Picture it: you’re at the airport, looking at the departures board and strangely, there’s five flights heading to the same destination at exactly the same time. Coincidence? Not really. It’s most probably part of the wonderful and carefully crafted world of codeshares.
Codeshare is a phrase used by airlines to describe a level of behind-the-scenes interaction that is designed to make complex international journeys a bit easier.
Literally, it refers to an airline putting its “code” on another carrier’s flight. For instance, Qantas’ code is QF and Emirates’ code is EK. So when you’re looking at the departures board and QF435 from Sydney to Melbourne also flashes up as EK5435, that’s a Qantas flight with an Emirates codeshare. (Most codeshares are four digits.)
In practical terms for passengers, it means:
- Your bags will be checked through to your final destination, rather than having to collect them in the middle and check-in again for your next flight (mostly, there are some exceptions for security and/or customs reasons)
- You earn maximum frequent flyer points as if you were on a Qantas flight despite the fact you’re flying on a different airline (e.g. China Eastern rather than Qantas)
- You can access the other airline’s lounge in a far flung port in the same way you’d use a Qantas lounge here in Australia (if you’re eligible for lounge access).
There is a lot of work behind the scenes that make all of this possible. And there is often a commission attached to the revenue generated by the marketing carrier.

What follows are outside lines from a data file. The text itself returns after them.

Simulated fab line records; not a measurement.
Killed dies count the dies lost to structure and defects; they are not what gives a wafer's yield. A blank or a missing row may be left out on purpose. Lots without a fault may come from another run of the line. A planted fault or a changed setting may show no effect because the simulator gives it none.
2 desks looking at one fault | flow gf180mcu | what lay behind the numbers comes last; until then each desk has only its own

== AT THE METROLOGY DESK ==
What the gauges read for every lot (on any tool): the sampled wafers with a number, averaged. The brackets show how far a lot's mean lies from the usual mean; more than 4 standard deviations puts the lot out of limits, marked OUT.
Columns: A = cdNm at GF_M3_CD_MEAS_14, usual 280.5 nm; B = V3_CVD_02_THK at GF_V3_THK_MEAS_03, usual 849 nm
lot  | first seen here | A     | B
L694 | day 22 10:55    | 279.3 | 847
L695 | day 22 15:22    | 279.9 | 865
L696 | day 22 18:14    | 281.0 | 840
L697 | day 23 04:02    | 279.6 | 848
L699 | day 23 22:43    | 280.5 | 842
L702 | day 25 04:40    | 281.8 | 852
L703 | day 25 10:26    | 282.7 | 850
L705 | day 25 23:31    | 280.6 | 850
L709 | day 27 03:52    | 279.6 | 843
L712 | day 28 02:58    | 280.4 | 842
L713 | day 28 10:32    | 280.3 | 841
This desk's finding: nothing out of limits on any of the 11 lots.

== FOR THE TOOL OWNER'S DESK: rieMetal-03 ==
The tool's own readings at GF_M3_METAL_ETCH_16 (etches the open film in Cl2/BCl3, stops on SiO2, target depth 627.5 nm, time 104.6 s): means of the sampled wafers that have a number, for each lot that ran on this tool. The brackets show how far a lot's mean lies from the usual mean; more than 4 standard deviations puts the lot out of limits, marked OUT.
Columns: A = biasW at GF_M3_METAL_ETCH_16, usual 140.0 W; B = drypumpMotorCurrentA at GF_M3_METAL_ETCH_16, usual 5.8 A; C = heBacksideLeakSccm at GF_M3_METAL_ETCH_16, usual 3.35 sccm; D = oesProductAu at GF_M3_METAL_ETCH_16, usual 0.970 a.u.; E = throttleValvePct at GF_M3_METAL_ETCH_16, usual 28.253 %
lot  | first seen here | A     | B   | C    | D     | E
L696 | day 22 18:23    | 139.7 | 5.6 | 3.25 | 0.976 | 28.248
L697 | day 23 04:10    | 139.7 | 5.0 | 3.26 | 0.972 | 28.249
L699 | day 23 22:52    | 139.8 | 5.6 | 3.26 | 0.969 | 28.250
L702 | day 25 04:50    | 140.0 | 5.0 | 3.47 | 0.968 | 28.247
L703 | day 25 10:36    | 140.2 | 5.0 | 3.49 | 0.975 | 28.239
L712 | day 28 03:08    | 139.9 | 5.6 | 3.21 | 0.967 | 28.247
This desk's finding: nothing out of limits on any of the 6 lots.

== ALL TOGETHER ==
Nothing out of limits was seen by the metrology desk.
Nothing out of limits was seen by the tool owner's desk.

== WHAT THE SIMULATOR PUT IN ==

Essentially, codeshare is how airlines can offer travellers a much wider list of destinations than they actually fly to themselves. And it means rather than you having to make several different bookings with various airlines to get somewhere, you can have a single booking and itinerary with one airline.
Qantas’ codeshare agreements mean our customers can fly to more than 250 destinations globally, complementing the 81 Qantas destinations around Australia and overseas.